A man walks past a Berlinale logo in Berlin
© AFP John MacDougall
BERLIN (AFP) - The band and the veteran director are due in the German capital, kicking off an 11-day festival featuring new pictures by filmmakers including Britain's Mike Leigh, Johnnie To of Hong Kong and US director Paul Thomas Anderson.
Twenty-one films will vie for the Berlinale's coveted Golden Bear top prize, to be awarded by an all-star jury led by Greek-French director Costa-Gavras at a gala ceremony February 16 before the festival wraps up the next day.
After a few uneven years in the competition, critics expect a tight race with several hotly anticipated premieres from around the world.
The glamour quotient will be high too with A-list talent including Madonna, Scarlett Johansson, Penelope Cruz, Daniel Day-Lewis, Natalie Portman and Bollywood heartthrob Shah Rukh Khan expected.
Julia Roberts, starring in the family tragedy "Fireflies in the Garden", was also on the guest list but had not yet confirmed her attendance on the eve of the fair.
US actor Robert De Niro and his wife Grace Hightower
© AFP John MacDougall
From the opening film, the 58th Berlinale will focus on music in cinema.
The Scorsese picture, "Shine A Light", features outtakes from two Rolling Stones' shows at New York's Beacon Theater in 2006 and guest appearances by Jack White of the White Stripes, pop princess Christina Aguilera and blues legend Buddy Guy.
Scorsese, who scooped up a long-awaited best director Oscar at last year's Academy Awards for "The Departed", used 16 cameras to compile more than half a million feet (150,000 metres) of footage of the band.
"Shine A Light," which will be screening out of competition, also features rare archive footage and catches the Glimmer Twins' candid banter backstage.
Festival director Dieter Kosslick called it a "major coup" for the Berlinale to snare the film.
"They had to trust us as a festival that we would know how to handle a premiere of this calibre," he told AFP. "Because you can only imagine what will be going on that night on the red carpet."
Film enthusiasts stand in line February 5 to buy tickets for the Berlin film festival
© AFP/DDP Marcus Brandt
Madonna will unveil her directorial debut, "Filth and Wisdom", in Berlin outside the main competition. It is billed as a London-based comedy starring British cult star Richard E. Grant and the Roma punk band Gogol Bordello.

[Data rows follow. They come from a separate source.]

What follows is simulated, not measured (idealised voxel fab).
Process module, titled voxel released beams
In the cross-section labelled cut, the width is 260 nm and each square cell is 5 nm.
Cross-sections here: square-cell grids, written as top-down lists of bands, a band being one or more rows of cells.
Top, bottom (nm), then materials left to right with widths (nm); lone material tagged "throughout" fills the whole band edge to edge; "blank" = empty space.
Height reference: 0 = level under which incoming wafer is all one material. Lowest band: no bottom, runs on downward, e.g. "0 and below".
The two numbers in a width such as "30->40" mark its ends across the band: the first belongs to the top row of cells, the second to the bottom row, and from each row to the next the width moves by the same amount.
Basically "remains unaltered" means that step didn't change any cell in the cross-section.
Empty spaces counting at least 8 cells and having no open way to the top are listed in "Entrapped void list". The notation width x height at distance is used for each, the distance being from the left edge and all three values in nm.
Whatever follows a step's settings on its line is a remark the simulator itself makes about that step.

The godmother of punk, Patti Smith, will attend a screening of a documentary on her career and perform live Friday night.
Rock veteran Neil Young will present a film about Crosby, Stills, Nash & Young's 2006 Freedom of Speech Tour, alongside pictures about Sudanese hip-hop artists and Argentinian tango.
And Khan will be on hand for the international premiere of "Om Shanti Om", which is already a smash in India.
The competition line-up includes the Oscar-nominated oil epic "There Will Be Blood" by Paul Thomas Anderson who won the Golden Bear in 2000 for "Magnolia".
Leigh, known for gritty working-class dramas, will bring his improvised comedy "Happy-Go-Lucky" while Amos Kollek, son of the late Jerusalem mayor Teddy Kollek, will screen "Restless" about an Israeli poet in New York.
Popular action director To will screen "Sparrow" starring Simon Yam, a soft-pedal drama about friendship among pickpockets.
In 2007 the Chinese drama "Tuya's Marriage" (Tuya De Hunshi) about a Mongolian herdswoman's two husbands took home the Golden Bear.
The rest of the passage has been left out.